While Hsu’s review misses the thematic thrust of the album, it is right on point musically. Drake’s signature singing of his own hooks is a powerful departure from the norm, and profoundly warps the experience of listening to Take Care. It often feels emotionally too close; it’s not Jay Z yelling “I’m fucking depressed” over Swizz Beatz’ blaring horns and whistles, and it’s not Kanye wailing to us about heartache across the frigid expanse of an auto tune filter. Drake is right up in our ears, serenading us darkly, and his music is uniquely raw as a result.

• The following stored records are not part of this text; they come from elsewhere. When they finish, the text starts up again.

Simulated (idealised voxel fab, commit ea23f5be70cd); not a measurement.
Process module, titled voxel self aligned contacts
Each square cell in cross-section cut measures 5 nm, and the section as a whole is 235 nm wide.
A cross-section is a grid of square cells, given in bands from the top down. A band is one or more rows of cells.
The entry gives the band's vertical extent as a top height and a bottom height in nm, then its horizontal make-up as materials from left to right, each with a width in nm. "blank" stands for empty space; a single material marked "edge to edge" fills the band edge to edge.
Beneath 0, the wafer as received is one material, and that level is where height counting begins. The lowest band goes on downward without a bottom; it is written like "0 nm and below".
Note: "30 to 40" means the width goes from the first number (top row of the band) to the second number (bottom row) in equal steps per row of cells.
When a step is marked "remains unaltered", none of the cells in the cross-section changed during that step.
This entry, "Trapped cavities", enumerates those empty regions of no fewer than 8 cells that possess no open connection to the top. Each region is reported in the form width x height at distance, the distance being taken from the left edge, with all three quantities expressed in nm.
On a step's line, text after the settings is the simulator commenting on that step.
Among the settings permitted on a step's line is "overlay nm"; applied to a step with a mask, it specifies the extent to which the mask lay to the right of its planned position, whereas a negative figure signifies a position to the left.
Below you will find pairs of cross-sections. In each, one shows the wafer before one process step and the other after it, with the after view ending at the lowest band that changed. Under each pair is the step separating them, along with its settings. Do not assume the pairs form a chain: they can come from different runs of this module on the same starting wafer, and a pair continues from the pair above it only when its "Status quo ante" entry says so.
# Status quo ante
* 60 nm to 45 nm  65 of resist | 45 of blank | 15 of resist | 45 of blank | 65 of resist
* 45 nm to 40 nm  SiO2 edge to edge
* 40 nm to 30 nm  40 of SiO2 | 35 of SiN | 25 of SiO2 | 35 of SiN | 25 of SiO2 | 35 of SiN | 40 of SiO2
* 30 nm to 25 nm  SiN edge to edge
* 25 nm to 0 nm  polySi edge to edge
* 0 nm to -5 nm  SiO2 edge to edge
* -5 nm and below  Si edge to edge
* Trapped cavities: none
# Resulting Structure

R&B wunderkind Frank Ocean crystalized the contrast on his breakout mixtape hit “Novacaine”—”did didn’t I can’t feel nothing / even when I’m fucking viagra poppin / every single record auto tuning / zero emotion, muted emotion, pitch / corrected, computed emotion.” Ocean’s point isn’t that the much-maligned auto tune effect cannot be paired with real emotion—Kanye’s 808s is a powerful and chilling and almost entirely auto-tuned breakup album, after all. Rather, that the filter puts some distance between the artist and the listener, a distance that allows Kanye to wail the sad melodies he would normally outsource to a gospel choir or sped-up soul sample. More importantly, it allows us some safety as listeners. Kanye can be brutal, hyperbolic sound and fury on 808s without making his album unlistenable. Drake’s sound is infinitely closer; when he softly sings the veiled line “and I’ll start hating only if you make me” to his ex on “Marvin’s Room,” it sends chills down my spine that hold their own against any I’ve experienced while listening to “Heartless” or the huge, teary, soulful anger of Adele’s “Someone Like You.”
Novacaine’s video is a sweaty, bleary-eyed journey through unfocused bong hits and cycles of anonymous sex at the insistence of an unnamed “model broad with the Hollywood smile.” Ocean’s whole song is about numbness, but the whirling confusion of the lifeless connections it depicts is so painfully unsustainable that the song builds and builds and then ends abruptly, with a hand reaching into camera and slapping Ocean across the face.
Hsu draws a wonderful contrast between Drake’s emotional immediacy and his current tour opener, Houston-style Harlem rapper A$AP Rocky, who embodies a youthful strutting style that A$AP’s crew would call “swag” and satirical hip hop blogger and established Drake hater BigGhostFace would call, affectionately, “ignorance.” But the contrast extends to their sounds—“Purple Swag” sounds like Ocean’s “Novacane” feels. Rocky, with his emphasis on slow-warped Houston flow and ethereal drugged out-beats from producers like Clams Casino, constructs songs that spin dizzyingly and practically pour Benadryl through the speakers.
Rocky slows his voice down to a Darth Vader drawl for his hooks, to the point where it is barely recognizable as human. It’s the perfect counterbalance to Take Care. Rocky’s music hands you a bottle of lean, pulls a blunt from the sleeve of its Rick Owens jacket, gets you faded, invincible, and young. Drake’s cuts the haze; even his more drug-addled lyrics are paired with acoustically clean tracks, a contrast made only more noticeable by Rocky’s heavy-handed use of sonic-warping effects. They are two sides of the same coin. Take Care is a harsh antidote to A$AP and Novacane’s hazy drugs—it’s the slippery connections and the untenable relationships made real. Take Care explains the joke, reveals the magic trick, flips the lights on at the end of the party after everyone has gone home and takes a good look at the floor.
Hsu wonders openly why Drake is sad, a question he doesn’t fully resolve before the end of the review. But Hsu teaches at a college; does he really not see Drake’s themes echoing like one of Shebib’s reverbs on the faces of his students? Take Care is millennial hookup culture, in all its beautiful, dark, twisted complexity, relationships chopped and screwed with an H-town lean, sung in a half-whisper right into our ears.

























damn what a brilliant, insightful, thorough review….amazing work Aditya! Pleas keep it coming for all of us…
Such a thoughtful piece. I went through a really messy breakup just after new years 2011 and Adele was the most painful thing for me to listen to. Drake’s newest album brings up those feelings but in a much more positive way. Drake sadness doesn’t bring despair but comfort.